Why is my qtconcurrent::run() call just as slow as calling the member function through the object??
(Ex: QtConcurrent::run(&db, &DBConnect::loadPhoneNumbers) is just as slow as calling db.loadPhoneNumbers())
Read below for futher explanation
I've been trying to create a thread via QtConcurrent::run to help speed up data being sent to a SQL database table. I am taking a member variable which is a QMap and iterating through it to send each key+value to the database.

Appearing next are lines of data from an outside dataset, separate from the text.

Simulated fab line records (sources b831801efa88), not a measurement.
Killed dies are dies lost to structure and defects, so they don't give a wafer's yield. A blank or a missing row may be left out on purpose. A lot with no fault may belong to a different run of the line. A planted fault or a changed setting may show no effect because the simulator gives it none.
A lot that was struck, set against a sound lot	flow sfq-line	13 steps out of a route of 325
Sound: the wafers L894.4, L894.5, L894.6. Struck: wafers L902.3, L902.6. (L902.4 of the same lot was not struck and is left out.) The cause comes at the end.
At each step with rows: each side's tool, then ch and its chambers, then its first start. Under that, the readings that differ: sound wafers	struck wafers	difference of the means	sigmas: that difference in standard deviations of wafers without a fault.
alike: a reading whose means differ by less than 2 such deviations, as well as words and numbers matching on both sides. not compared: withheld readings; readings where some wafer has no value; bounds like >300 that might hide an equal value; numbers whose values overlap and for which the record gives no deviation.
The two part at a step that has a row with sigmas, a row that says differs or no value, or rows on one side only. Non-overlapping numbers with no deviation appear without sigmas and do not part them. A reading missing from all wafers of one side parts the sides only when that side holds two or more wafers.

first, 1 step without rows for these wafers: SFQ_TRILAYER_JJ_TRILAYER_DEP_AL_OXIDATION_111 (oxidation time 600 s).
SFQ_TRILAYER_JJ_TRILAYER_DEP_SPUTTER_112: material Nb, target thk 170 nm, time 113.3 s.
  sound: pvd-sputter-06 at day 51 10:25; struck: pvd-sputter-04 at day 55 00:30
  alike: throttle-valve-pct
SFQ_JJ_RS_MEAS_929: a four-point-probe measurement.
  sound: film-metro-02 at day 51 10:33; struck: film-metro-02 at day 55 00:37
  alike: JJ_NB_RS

Member function for the QtConcurrent::run() call:
void DBConnect::loadPhoneNumbers()
{
//m_phoneNumbers is a private QMap member variable in DBConnect
qDebug() << "\t[!] Items to send: " << m_phoneNumbers.size();
QSqlQuery query;
qDebug() << "\t[!] Using loadphonenumbers thread: " << QThread::currentThread();
qDebug() << "\t[!] Ideal Num of Threads: " << QThread::idealThreadCount();
bool isLoaded = false;
QMap<QString,QString>::const_iterator tmp = m_phoneNumbers.constBegin();
while(tmp != m_phoneNumbers.constEnd())
{
isLoaded = query.exec(QString("INSERT INTO "+m_mtable+" VALUES('%1','%2')").arg(tmp.key()).arg(tmp.value()));
if(isLoaded == false)
{
qDebug() << "\r\r[X] ERROR: Could\'t load number " << tmp.key() << " into table " << m_mtable;
qDebug() << query.lastError().text();
}
tmp++;
}
}
main.cpp section that calls the thread
DBConnect db("QODBC", myINI.getSQLServer(),C_DBASE,myINI.getMTable(), myINI.getBTable());
db.startConnect();
//...more code here
qDebug() << "\n[*] Using main thread: " << QThread::currentThread() << endl;
//....two qtconcurrent::run() threads started and finished here (not shown)
qDebug() << "\n[*] Sending numbers to Database...";
QFuture<void> dbFuture = QtConcurrent::run(&db, &DBConnect::loadPhoneNumbers);
dbFuture.waitForFinished();
My understanding of the situation
From my understanding, this thread will run under a new pool of threads seperate from the main thread. What I am seeing is not the case (note there are 2 other QtConcurrent::run() calls before this one for the database, all left to finish before continuing to database call)
Now I thought about using QtConcurrent::map() / mapped() but couldn't get it to work properly with a QMap. (Couldn't find any examples to help out with either but that is besides the matter... was just an FYI in case someone asks why I didn't use one)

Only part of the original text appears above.